On April 25, interim DeKalb County CEO Lee May signed an executive order creating a charter review commission to study the county’s form of government.
“I am very much in support of changing our form of government to be more like the other 158 counties in the state,” said May, who for years has been vocal about his support for a county manager form of government.
“But ultimately it’s not my decision alone,” said May, who will be leaving office at the end of the year. “It’s a decision that the people—the voters of DeKalb County—have to make. But we don’t want them to make a decision in a vacuum.”
Under the executive order, the commission will be comprised of one appointee by each member of the Board of Commissioners (May will make the appointment for the vacant District 7 seat); and one member each appointed by the DeKalb House delegation, DeKalb Board of Education, DeKalb Chamber of Commerce, Georgia Municipal Association, Association of County Commissioners of Georgia, and two additional members—who will serve as co-chairs—appointed by May.
County officials asked the state legislature to pass a measure establishing the charter review commission, but that legislation “unfortunately” fell through, May said.
“My preference would have been the legislature to do it, but we been down this road before,” May said. “We have asked them to put forward various legislative opportunities that would help us in DeKalb County. When they have failed to do that, we’ve taken action into our own hands.”
May said he expects it to take at least a year for the commission “to bring forward their litany of recommendations” to the CEO and Board of Commissioners, who will in turn give those recommendations to the state legislators that represent DeKalb County.

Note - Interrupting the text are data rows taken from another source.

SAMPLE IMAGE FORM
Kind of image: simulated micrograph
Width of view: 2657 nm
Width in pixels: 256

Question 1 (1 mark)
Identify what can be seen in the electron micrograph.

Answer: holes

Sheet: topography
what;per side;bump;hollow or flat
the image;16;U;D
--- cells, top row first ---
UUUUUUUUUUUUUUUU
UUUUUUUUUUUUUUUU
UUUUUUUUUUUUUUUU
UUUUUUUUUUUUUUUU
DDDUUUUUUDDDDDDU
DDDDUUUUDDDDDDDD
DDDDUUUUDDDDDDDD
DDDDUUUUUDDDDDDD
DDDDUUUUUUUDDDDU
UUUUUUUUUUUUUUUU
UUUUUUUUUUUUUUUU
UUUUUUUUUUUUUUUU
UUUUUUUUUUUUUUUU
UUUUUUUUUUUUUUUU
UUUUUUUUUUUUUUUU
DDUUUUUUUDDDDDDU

The commission will have a budget of $150,000 for technical assistance.
Per the executive order, the commission must hold its first meeting no later than June 30 and submit its final recommendations no later than June 30, 2017, to the Board of Commissioners and CEO and to “each member of the General Assembly from DeKalb County, the governor, the lieutenant governor, speaker of the house and chairpersons of the Senate state and local governmental operations committee and the House governmental affairs committee.”
“We believe this is a local issue and this is a local county making a decision on what’s the most appropriate form of government,” May said. “This is a decision that the citizens and residents of DeKalb County ought to make.”